Four years later, in 2004, while Botswana was balking at renewing the De Beers mining lease, Mogae convened a meeting (at which Oppenheimer and other Debswana board members were present) to set the record straight. He told the meeting that he holds the board fully accountable for the decision to endorse the de-listing of De Beers”.

This was the turning point in the relationship between Botswana and De Beers. It did not look like the beginning of a revolution. There were no crowds massed outside the parliament building with angry placards, no soldiers and anti-riot police deployed on the streets of Gaborone. And yet in its own bloodless way that shook Botswana, quietly and without violence, a revolution slipped through while most people were looking the other way. The Botswana government lost its fear of De Beers – the hitherto better half in the Debswana marriage. As information began to emerge on how De Beers had swindled Botswana, the government enclave’s fear of De Beers, accumulated over three decades began to dissipate and give way to anger. Overnight, the country’s leadership that had cowered before the Oppenheimer family empire felt free to rage at it. Even civil servants who days earlier had felt obliged to keep quiet about the De Beers dealing in Debswana were queuing up to hurl stones at the once mighty titan.

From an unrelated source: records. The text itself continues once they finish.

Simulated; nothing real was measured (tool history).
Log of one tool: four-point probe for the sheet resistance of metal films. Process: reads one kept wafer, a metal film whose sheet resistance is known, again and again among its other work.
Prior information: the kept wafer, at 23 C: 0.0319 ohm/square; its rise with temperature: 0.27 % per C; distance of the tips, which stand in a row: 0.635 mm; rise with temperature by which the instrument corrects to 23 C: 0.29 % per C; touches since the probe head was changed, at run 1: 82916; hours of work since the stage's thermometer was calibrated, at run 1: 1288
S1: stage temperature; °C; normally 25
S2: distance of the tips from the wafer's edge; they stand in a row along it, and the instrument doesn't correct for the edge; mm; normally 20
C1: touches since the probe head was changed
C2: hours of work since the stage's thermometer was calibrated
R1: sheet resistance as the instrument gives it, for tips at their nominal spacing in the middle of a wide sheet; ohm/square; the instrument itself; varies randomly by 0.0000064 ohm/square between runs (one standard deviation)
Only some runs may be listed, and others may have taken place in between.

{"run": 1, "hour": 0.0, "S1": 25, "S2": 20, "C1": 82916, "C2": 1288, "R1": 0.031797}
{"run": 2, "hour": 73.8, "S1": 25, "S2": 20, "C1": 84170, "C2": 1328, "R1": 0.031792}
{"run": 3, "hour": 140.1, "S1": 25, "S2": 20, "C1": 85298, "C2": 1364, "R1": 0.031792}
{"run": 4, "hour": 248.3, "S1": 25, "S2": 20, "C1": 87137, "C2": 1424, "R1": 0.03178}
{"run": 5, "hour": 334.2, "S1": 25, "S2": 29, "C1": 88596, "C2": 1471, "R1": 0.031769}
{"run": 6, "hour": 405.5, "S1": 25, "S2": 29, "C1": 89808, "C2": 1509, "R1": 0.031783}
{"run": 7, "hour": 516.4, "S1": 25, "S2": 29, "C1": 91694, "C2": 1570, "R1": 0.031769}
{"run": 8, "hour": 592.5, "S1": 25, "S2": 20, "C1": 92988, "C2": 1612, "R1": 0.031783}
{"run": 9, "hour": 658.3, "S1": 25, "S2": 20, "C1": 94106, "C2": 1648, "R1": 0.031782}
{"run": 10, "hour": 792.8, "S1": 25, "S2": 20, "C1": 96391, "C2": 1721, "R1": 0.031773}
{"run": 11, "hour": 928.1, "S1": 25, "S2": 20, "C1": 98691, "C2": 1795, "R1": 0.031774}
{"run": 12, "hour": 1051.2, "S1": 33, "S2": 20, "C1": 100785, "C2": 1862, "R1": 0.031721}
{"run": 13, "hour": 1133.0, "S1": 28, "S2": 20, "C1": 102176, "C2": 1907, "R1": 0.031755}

Insiders say Mogae who once compared Botswana and De Beers to Siamese twins felt betrayed and saw the lease renewal negotiations as an opportunity to get back at Oppenheimer and De beers.

The situation was not helped by Slaughter & May’s suggestion that if there had been more transparency Botswana would have obtained a better deal. Before the De Beers delisting, Debswana had a 5% interest in a listed De Beers and it ended up with a 15% stake in a delisted De Beers which, according to the report, is “a minority interest in a much smaller private company, with two dominant shareholders (the Oppenheimer family interest and Anglo American plc) and which had very significant borrowings.”

Relevant government officials were kept in the dark. As a result, the government of Botswana did not have independent legal and financial advice on the deal, and depended on De Beers who had different objectives. Both independent legal advisors and financial advisors were appointed in November 2000 and were proposed to Nchindo (a De Beers representative in Debswana) by De Beers’ financial advisors.

This was before other board members outside Oppenheimer knew of the transaction, and the appointment was not formally approved by the board.

The Slaughter & May report expressed concern that Debswana Board Chairman, Nicky Oppenheimer, never raised the De Beers privatisation transaction at Debswana board meetings, although he has extensive board experience. “In fact, it appears from the board minutes that this very complex and important transaction was not discussed in detail at any board meeting.”

Although Oppenheimer must have been aware of the potential for conflict there was never any disclosure to the Debswana board about the De Beers share options held by Nchindo. The options, valued at US$ 6 million were to be paid out as part of the transaction. This meant the more favorable the transaction was to De Beers, the more Nchindo stood to benefit, although he claimed to be representing the Botswana government.

The Slaughter & May report also highlights the potentially conflicting interest of Oppenheimer, a shareholder in De Beers, Executive Chairman of De Beers and Chairman of Debswana.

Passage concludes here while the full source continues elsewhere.